The Crisis of Modernity and the Turn to Time in International Law

When: Monday, June 16, 2025, 3:00 PM - 5:00 PM
Where: Online or in-person at Room 313, Third Floor, School of Law, Queen Mary University of London Mile End Road London E1 4NS

David M Scott (British Academy Postdoctoral Fellow, School of Law, Queen Mary) will present their Fellowship research on 'The Turn to Time in International Law' with Ruth Fletcher (Professor, School of Law, Queen Mary) and Tanzil Chowdhury (Senior Lecturer, School of Law, Queen Mary) as discussants.

Abstract

International law has long been sustained by an orientation of progress. Yet around the turn of the twenty-first century, the discipline appears to have lost its certainty in itself. All of a sudden, it had to turn to history to understand how the past held back the present; or rethink the present in terms of the ‘Anthropocene’ and environmental collapse; or imagine radical and fundamental transformations of the discipline into a new and ‘global’ future. Few scholars within these fields, however, have reflected on why the twenty-first century has prompted this need to reposition the discipline within time.

In this paper, I aim to situate international law’s ‘turn to time’ within a broader crisis of modern time that historians, cultural theorists, and anthropologists have identified over the past half century. Drawing on the work of Reinhart Koselleck and subsequent writers who have utilised his theory of historical time, such as Francois Hartog, Aleida Assmann, and Fredric Jameson, I reposition the emergence of contemporary international legal history within a wider perceived crisis of modernity, wherein the past, present, and future are no longer linearly separated from one another, but instead become mixed, recombined, and re-emphasised in new ways.

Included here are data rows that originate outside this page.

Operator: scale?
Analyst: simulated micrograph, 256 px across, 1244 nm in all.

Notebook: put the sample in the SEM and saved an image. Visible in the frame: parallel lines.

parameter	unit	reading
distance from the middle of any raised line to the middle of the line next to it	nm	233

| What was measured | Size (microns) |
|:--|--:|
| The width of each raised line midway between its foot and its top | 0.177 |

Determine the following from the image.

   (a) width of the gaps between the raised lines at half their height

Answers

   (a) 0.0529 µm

Repositioning the turn to time in this way not only aims to recontextualise recent international legal thought within cross-disciplinary engagements with time and temporality, but also asks deeper questions about how international law, and legal thought more generally, registers and articulates notions of time—that is to say, what is distinct about law’s engagement with contemporary time compared to historiography, cultural theory, and other disciplines.

This event is co-organised with The Centre for International Law (CeILa) and the Centre for Law and Society in a Global Context (CLSGC) at Queen Mary.